DHARMSALA, India (AP) _ A 14-year-old Tibetan Buddhist leader arrived in India with blistered feet and scraped hands after walking over the snowy Himalayans, the most significant defection from Chinese-ruled Tibet since his predecessor and the Dalai Lama fled four decades ago.

Chinese leaders had installed the boy as the 17th Karmapa, head of the prominent Karma Kagyu religious order, and used him as a symbol of their rule over Tibet. His flight could compound China’s anger with exiled Tibetans and prod the communist leadership to press an already stern 4-year campaign to purge monasteries of supporters of the Dalai Lama.

``He has come,″ Desang, Cabinet secretary in the government-in-exile of the Dalai Lama, said by telephone from Dharmsala in northern India. Desang, who uses only one name, gave no other details. Other officials in Dharmsala said the exhausted boy had met with the Dalai Lama when he arrived Wednesday.

China’s State Council Information Office acknowledged the Karmapa had left his monastery in central Tibet with a ``small number of followers,″ the state-run Xinhua News Agency said today.

The report said the Karmapa had gone abroad to get musical instruments and religious articles used by his predecessors and cited a letter saying he did not mean to ``betray the state, the nation, the monastery or the leadership.″

While officials in Tibet said they had no knowledge of the Karmapa’s departure, his apparent defection sent senior Chinese leaders scurrying. The government’s top advisers on Tibet met in Beijing today to decide a public response, said Robbie Barnett, an expert on Tibetan Buddhism at Columbia University in New York.

Tibetans close to the Dharmsala administration, speaking on condition of anonymity, said the Karmapa had eluded his increasingly watchful guards by declaring his intention to go on a retreat. He and a few monks set out across the Himalayas, trekking for days along rocky paths, bordered by thorny bushes that scraped their hands. One leg of the journey was made in a jeep. Barnett said the Karmapa left the 800-year-old Tsurphu monastery on Dec. 28.

The Karmapa is the most important Tibetan figure to defect since his predecessor, the 16th Karmapa and other clerics including the current Dalai Lama, the spiritual leader of millions of Buddhists, fled with thousands of Tibetans after an abortive anti-Chinese uprising in 1959.

The Karmapa’s Kagyupa sect, known as the ``Black Hats,″ was once Tibet’s most politically powerful. The sect was supplanted in Tibet by the Gelugpa school of the Dalai Lamas 350 years ago.

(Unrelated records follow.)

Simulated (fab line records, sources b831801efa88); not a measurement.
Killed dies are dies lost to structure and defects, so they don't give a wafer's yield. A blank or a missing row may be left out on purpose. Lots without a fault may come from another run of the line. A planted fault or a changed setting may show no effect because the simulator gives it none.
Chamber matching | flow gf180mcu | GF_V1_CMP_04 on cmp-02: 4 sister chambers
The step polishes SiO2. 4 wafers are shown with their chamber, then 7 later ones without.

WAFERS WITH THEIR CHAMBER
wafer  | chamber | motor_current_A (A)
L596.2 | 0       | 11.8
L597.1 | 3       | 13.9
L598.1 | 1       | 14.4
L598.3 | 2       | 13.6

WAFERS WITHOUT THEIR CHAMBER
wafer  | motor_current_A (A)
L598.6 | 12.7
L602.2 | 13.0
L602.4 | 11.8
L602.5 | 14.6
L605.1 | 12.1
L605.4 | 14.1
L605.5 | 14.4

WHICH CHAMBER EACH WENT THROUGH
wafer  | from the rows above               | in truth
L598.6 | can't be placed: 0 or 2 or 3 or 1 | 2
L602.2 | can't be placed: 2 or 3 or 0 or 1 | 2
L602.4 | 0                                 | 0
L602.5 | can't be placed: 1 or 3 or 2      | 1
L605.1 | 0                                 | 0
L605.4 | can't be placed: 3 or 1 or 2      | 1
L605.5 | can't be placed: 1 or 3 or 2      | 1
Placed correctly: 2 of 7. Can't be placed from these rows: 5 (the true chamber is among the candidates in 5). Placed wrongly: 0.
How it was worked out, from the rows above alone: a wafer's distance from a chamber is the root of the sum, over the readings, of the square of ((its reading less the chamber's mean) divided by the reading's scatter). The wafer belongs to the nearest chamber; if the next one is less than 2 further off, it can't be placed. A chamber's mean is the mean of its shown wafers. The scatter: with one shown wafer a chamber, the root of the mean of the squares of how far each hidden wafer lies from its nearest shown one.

The 17th Karmapa was chosen through the traditional identification process as the reincarnation of the 16th Karmapa, who died in 1981, after a divisive battle among senior disciples in the group’s exiled headquarters in Sikkim, India.

The winning disciples then worked with the Chinese leadership to see the boy installed at Tsurphu, the traditional seat of the Karmapas. Policy papers issued by the Chinese government have pointed to the 17th Karmapa’s investiture and the restoration of Tsurphu as examples of Beijing’s support for Tibetan Buddhism.

Last year, the Karmapa appeared in public with another controversial reincarnation, the boy whom China forced Tibet’s clergy to name as the Panchen Lama, passing over a rival candidate named by the Dalai Lama.

The Karmapa is the first leading ``tulku,″ or reincarnation of a holy person, to be officially recognized by the modern Chinese state, in a deal arranged with his teacher, Tai Situ Rinpoche, in 1992.

As part of that agreement, exiled teachers would be allowed to come to Tibet to educate the child and the Karmapa could return to Sikkim to retrieve his black hat, the symbol of his power believed to be woven from the hairs of female deities.

But then the Chinese ``stopped keeping their side of the deal,″ Barnett said. He added that senior members of the Karmapa’s religious order had repeatedly been refused visas over the past two years.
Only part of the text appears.